Last night I spent a few hours as a practice panel judge for a young women’s scholarship program. My job was to help fifteen 17-year-old girls prepare for their real panels by asking thought-provoking questions about big issues and current events.I decided to include one question about feminism. 

It went like this: “Feminism is defined as the belief that men and women should have equal rights and opportunities. Do you consider yourself a feminist?”

In the age of #MeToo and #YesAllWomen I expected at least one “yes.”

I heard 15 nos instead.

You keep using that word. I do not think it means what you think it means

“I’m not a feminist. because I believe men are important too.”

“I’m not a feminist, because I don’t think we all have to be the same to be equal.”

“I’m not a feminist, because I don’t think feminism is relevant anymore. I feel like we’re all pretty equal now.”

“I’m not a feminist because I’m just not that extreme. Yeah, I think men and women should be equal, but I’m not one of those women.”

Each of the 15 girls I interviewed was poised, engaging, and thoughtful. They all had resumes full of volunteer work, anti-bullying campaigns within their schools, and big ambitions to change the world.

Last night, I was there to listen silently and offer feedback on posture and voice projection, as the girls prepared for their real panels. Not challenge their opinions.

But today, I’m here to say this. Beautiful, talented girls full of ambition and dreams with the world at your fingertips: The word “feminism” doesn’t mean what you think it means. And knowing why it matters is much more important than any scholarship. The “feminism” you spoke of is called straw feminism. Let me explain:

“I’m not a feminist. because I believe men are important too.”

The idea that feminists think men matter less is straw feminism. E.g., it’s not really what feminists believe. Equal means equal. Think of it this way: If a hungry man is eating a sandwich beside an empty-handed hungry woman, I’ll probably say “That woman needs a sandwich.” It doesn’t mean I want to take the man’s sandwich away. It doesn’t mean I think it’s more important for the woman to have a sandwich. It’s just, well, she doesn’t have a sandwich right now, and she’s hungry. The focus on women’s rights can feel very “well, what about the men?!” sometimes, since many feminist issues focus on situations where women don’t have a figurative sandwich. But feminism ALSO recognizes plenty of situations in our society where it’s men who are left empty handed.

Men and women are equally important. Full stop. It goes both ways, always. That’s real feminism.

“I’m not a feminist, because I don’t think we all have to be the same to be equal.”

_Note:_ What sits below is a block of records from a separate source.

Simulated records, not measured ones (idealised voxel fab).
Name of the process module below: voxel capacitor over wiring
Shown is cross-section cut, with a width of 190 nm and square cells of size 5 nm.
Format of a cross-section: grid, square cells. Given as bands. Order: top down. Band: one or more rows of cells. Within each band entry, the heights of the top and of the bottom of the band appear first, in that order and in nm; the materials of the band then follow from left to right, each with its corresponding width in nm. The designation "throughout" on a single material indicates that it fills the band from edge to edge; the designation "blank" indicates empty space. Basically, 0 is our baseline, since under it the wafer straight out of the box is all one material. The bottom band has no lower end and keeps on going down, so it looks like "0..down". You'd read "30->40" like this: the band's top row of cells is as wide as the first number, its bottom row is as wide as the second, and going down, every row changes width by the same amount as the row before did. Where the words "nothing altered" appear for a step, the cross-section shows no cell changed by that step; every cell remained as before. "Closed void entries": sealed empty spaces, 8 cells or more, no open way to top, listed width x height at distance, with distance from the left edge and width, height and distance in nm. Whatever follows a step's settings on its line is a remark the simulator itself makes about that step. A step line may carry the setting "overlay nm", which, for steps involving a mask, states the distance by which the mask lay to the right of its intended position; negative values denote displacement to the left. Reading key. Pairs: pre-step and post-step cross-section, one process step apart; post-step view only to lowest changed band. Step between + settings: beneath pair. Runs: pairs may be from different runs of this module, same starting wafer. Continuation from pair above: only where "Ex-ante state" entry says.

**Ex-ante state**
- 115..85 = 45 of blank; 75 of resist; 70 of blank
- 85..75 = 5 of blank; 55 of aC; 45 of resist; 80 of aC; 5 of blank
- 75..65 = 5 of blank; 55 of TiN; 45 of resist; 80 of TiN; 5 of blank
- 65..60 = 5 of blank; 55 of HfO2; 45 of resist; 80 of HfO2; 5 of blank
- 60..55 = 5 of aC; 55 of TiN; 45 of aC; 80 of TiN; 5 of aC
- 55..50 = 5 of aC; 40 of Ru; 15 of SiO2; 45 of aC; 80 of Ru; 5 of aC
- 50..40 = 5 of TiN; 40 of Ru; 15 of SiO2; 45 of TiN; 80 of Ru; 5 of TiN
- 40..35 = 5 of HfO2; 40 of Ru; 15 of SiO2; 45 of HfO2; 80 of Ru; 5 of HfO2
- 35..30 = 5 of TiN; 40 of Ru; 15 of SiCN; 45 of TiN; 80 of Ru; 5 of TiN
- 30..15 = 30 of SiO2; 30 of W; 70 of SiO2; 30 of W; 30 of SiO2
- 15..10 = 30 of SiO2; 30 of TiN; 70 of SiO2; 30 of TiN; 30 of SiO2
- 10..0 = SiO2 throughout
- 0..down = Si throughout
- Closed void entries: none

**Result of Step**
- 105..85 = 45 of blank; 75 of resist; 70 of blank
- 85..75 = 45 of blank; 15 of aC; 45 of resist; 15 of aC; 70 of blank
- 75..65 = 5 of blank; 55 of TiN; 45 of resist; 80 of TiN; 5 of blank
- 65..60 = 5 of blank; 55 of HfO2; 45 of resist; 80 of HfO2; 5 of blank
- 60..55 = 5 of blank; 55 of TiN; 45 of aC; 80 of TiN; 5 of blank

Here’s the thing: I’m a feminist. I know a LOT of feminists. Not one of them believes that everyone has to be the same to achieve equality. We don’t all have to wear the same clothes. We don’t all have to wear makeup, or not wear makeup. We don’t all have to have the same opinions, the same jobs, the same house, the same skin color, the same gender. Our differences are lovely and important and good. But we do all deserve equal rights and equally respectful, humane treatment. And when it comes to equal access to health care, equal pay for equal work, the right to live without being harmed or threatened, and on and on, you and I (and him, and her, and they) deserve the same fair treatment.

“I’m not a feminist, because I don’t think feminism is relevant anymore. I feel like we’re all pretty equal now.”

Feminist Kate Kelly said it really well: “I have heard from many women, ‘I see nothing wrong with the status quo. I feel equal.’ To them I say: ‘You can feel respected, supported and validated … but equality can be measured. Equality is not a feeling.

”That “feeling” you have that everything is pretty good? That’s called privilege. Back to the sandwich analogy: It’s like saying “I’m pretty full, so nobody else is hungry.” Feminism recognizes that the world is not equal for men and women. And that statement is measurable. The current pay gap is well documented. The current statistics on rape and assault against women are undeniable. The fact that it’s been less than 100 years since women were considered property. Less than 50 years since rape within the bounds of marriage was legal in the United States. That all-too-recent history still impacts more subtle, insidious ways that we devalue women and girls in our society.

“I’m not a feminist because I’m just not that extreme. Yeah, I think men and women should be equal, but I’m not one of those women.”

If you believe that men and women should have equal rights, and an equal right to life, liberty, and happiness then I’m here to tell you that you’re a feminist. The idea of a man-hating, bra-burning, angry, unreasonable, shouty woman? That’s a straw feminist. A stereotype, a caricature, and a trope used to dismiss calls for change on real issues like abuse and violence against women and girls around the world, rape, unequal pay for the same job, female genital mutilation, sweatshop labor, poverty, and racism.

If you believe that men and women are equal, and should have equal opportunities in life to pursue life, liberty, and happiness, you are a feminist.

If you believe that men are just as important as women, that sameness is not required for equality, or that extremes can be dangerous, you are a feminist.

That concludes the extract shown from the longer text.